Thursday, November 23, 2006

No one will buy tie-dyed shirts!

This post is from Cass Cumerford's Beatnik Casbah Blog. Cass is not totally correct on Frank's Cafe being the first shop in Sydney selling hippy leather gear and so on - although he's right in a way, in that Frank's Cafe morphed from the one that was - the Peg & Awl


Around 1965

In 1965(?), the first place where "hippy"-made clothes and artefacts were made and sold was "Frank's Cafe" or "the Sandal Shop": it was a part-time dwelling place for creative entrepreneurial beatniks. Never having been there I can't describe it, although I was once invited to join. Graham Holt, John Sandie and I were in the kitchen of 98 Hargreave Street one afternoon, about to be guinea pigs in an experiment to test of the strength of Lesley-Mindless' newest chemical discovery, Scopolamine. The mind-blowing stuff had not yet taken effect when Graham told us,

"How cool it this, man! We made forty-five quid this week now I have use of the Sandal Shop equipment to make old car tyre-sandals. Who'd have ever thought normal people would ever buy stuff from us weirdos? Wow, what a cool scene."

The white walls of the room were beginning to look as if they were melting, and the white paint had taken on a more colourful hue. I yelled out to Mindless in the next room,

"Hey Lesley, I think it's working."

Lesley called back to me,

"OK, tell me if things start disappearing."

Sandie lit a cigarette that seemed to melt and then re-arrange back to its original shape. He said,

"Jeeze, she sure knows a lot about drugs. Makes you feel real safe - like you're in a proper laboratory experiment place man," Graham and I enthusiastically agreed as Sandie went on,

"You know I'm going to make plenty bread soon with my secret invention of making psychedelic patterns on shirts. Don't youse go shooting your mouth off about the way it's done. All it costs is the dough it takes to buy a dozen white T-shirts from Chinatown plus six bucks worth of dye powder and a two bob packet of rubber bands!"

I smiled at Sandie's dreamy vision. He actually thought that people would want to purchase his creations for real money? What child-like naivety. I clued him in,

"Look man, no square's ever going to pay bread for some weirdo coloured Tie-Dyed Shirts. The only people you might sell some to will be other hippies, and they never spend bread on clothes. Wake up man!"
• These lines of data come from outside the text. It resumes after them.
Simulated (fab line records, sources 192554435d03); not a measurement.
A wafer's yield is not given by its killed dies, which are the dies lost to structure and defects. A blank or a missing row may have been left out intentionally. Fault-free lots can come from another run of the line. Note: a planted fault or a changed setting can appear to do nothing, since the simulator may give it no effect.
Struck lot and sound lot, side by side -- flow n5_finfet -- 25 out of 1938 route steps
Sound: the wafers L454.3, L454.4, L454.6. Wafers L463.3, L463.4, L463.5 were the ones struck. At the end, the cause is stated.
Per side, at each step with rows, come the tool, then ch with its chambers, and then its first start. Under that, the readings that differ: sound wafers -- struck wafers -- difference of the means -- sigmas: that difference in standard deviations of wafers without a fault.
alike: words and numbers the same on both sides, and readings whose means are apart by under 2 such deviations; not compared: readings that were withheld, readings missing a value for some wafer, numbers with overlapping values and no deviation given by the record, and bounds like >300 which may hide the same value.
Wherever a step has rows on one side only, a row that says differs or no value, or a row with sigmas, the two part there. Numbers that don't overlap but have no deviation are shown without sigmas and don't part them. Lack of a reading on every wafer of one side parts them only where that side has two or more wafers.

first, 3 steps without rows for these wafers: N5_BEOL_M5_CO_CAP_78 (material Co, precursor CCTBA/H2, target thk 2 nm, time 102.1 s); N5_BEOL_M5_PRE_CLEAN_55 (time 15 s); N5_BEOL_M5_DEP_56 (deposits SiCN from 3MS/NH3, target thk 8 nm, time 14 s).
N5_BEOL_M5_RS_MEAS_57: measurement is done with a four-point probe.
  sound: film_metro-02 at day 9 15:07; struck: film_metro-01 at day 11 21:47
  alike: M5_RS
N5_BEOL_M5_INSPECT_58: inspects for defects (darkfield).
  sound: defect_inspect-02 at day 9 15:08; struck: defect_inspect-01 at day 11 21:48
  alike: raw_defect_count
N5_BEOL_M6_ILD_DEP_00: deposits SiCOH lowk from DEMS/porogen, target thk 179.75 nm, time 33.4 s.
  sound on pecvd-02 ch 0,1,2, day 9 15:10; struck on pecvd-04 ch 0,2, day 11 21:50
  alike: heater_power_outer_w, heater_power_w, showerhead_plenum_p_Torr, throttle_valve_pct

And that was how I stayed poor and a year later John Sandie became the Tie Dyed shirt trade's first rich beat-hippy.

I can't remember why the hell I wasn't on the dole in those days. I guess it was because I was too busy hustling around to front up to the employment office. I got just enough food from soup kitchens or the Royal George Hotel to keep body and soul together, and whenever I'd be invited to one of the many "push" pads it was consider OK to raid the communal 'fridge. Life became an endless round of "dropping in" to visit people's pads. And you never knew what was around the corner - a big three-day party, a bit of casual work at the railway depot, hitchhiking down to Melbourne with a well-healed pal or conning ten bucks out of some square tourist. There were ways to get by.

Early some mornings, Dutch Andy would steal a bottle of milk from outside shops. Later on, when he got more taste he took only Buttermilk. We'd raid communal 'fridges in the kitchens of rooming houses if we were starving hungry, but I only did it once and hated the idea. If you were real hungry, that's what soup kitchens were for. Many of my "Love Generation" pals acted like complete psychopaths at times, even me.

We had an us-versus-them mentality, and justified a lot of behaviour that I now consider "not cricket".